BWW Review: COSI FAN TUTTE at KC Lyric Opera
An odd duck, this Cosi Fan Tutte (fig. "They [women] are all like that"), when viewed through modern eyes. Written as a "Take That" to the romantic idealism prevalent then (and now) - the constant lover, unsullied by temptation, unable even to think of loving another. Mozart and his librettist Lorenzo Da Ponte take great delight in hurling such notions to the ground and dancing on them. In the nicest possible way, of course.
In Naples, two sisters Fiordiligi (Rebecca Farley, Sopr) and Dorabella (Daniela Mack, Mez) are deeply in love with soldiers Guglielmo (John Viscardi, bar) and Ferrando (Alasdair Kent, ten). Don Alfonso (Patrick Carfizzi, bar), a man of the world, implies to the two men that their sweethearts are perhaps not as steadfast as they imagine. Incensed, they challenge him to prove it. He has them pretend to march off to war, and woo the two girls in disguise as "Albanians". Within a day, the men (with a little unwitting help from the girls' maid Despina (Maureen McKay, sopr)) find themselves all too successful, and in danger of losing more than just their bet.
The production, originally from the San Francisco Opera, is quite a good one. The belle epoque setting goes awfully well with the material, and the costuming is particularly impressive, especially during the wedding sequence near the end. Really the whole production has a marvellous stylized look about it. The music was under the visiting baton of Jane Glover, CBE, which was rather a treat. We did seem to pick up one or two "oopses" in the music, but no real klinkers.
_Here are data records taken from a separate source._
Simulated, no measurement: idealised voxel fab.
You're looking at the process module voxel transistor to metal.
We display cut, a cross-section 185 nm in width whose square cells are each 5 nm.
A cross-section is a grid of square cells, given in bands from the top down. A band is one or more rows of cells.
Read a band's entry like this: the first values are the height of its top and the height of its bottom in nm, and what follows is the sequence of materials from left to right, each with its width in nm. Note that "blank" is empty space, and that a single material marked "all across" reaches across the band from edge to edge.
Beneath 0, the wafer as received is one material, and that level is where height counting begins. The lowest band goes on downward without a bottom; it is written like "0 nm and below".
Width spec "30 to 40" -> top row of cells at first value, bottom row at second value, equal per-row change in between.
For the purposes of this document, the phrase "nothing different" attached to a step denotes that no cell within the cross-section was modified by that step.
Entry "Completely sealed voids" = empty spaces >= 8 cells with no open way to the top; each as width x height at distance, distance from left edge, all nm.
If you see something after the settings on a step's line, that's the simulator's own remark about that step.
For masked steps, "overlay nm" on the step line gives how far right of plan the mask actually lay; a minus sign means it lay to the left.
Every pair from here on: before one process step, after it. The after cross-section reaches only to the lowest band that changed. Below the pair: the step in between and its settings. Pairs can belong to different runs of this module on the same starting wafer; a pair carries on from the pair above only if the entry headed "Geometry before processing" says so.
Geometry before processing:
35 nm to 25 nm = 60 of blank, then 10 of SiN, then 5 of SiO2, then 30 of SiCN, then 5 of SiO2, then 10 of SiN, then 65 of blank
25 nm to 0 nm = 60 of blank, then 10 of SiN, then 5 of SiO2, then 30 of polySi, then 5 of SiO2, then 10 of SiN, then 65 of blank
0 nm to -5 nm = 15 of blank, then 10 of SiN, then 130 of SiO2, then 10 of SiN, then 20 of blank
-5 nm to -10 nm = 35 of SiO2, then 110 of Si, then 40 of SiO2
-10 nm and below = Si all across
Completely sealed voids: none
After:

The principals all turned in fine performances: this reviewer particularly enjoyed hearing Kent & Viscardi together, as their voices blend quite nicely (actually, Guglielmo is traditionally a bass, but Viscardi definitely made the case for baritones last night). Ms. Mack has a fine mezzo voice, and dove right into the "buffa" moments when the story demanded it: see her rendering of "Smanie implacabili". Ms. Farley's rendering of "Per pietà, ben mio, perdona" was a particular treat. And Maureen McKay's job of bringing Despina to life easily made her an audience favorite.
Da Ponte was also the librettist behind Le Nozze di Figaro and Don Giovanni, so it is not surprising to see some of his favorite devices cropping up here. His approach to romance is playful when it's not outright cynical. Lots of mix-ups and surprises. And of course Da Ponte always loves his wily servants, with Despina joining Leporello, Figaro, and so many others throughout the opera world.
So. What is the modern viewer to make of Cosi? A story based on the fickleness of women, engineered by the deception of men, and ending with the moral that you're not going to find anyone better, so you might as well go ahead and love the one with you're with. An eyebrow raiser, to be sure. The humor is the saving grace here: it is so clearly not meant to be taken seriously, so anything that might get one's righteous dander up can easily be laughed away. Of course, this has not always been the case: in the Victorian era, Cosi was often presented in a bowdlerized version, if it was presented at all. And while it does show its age, this reviewer feels that we are sufficiently distant from it, that we can take it on its own terms and laugh without guilt.
A quick note about Despina. She occupies an odd place in the story: bribed by Don Alfonso to set up her mistresses with these "Albanians", she is used by him as part of the plot while never actually being privy to it. A trickster and victim of trickery at once, in fact. In the end of this production, she is literally sent packing. It may have been Ms McKay's sympathetic performance, but one found oneself feeling sorry that she seemed to be the only one to receive any lasting consequences. Indeed Don Alfonso, the instigator of the whole mess, walks away with no more than a slap. One is tempted to use this as a jumping off point for a polemic on the unequal dispensation of justice by social class, but - no. One must forbear. After all, when all is said and done, this is buffa. And the thing about buffa is... well, "they're all like that".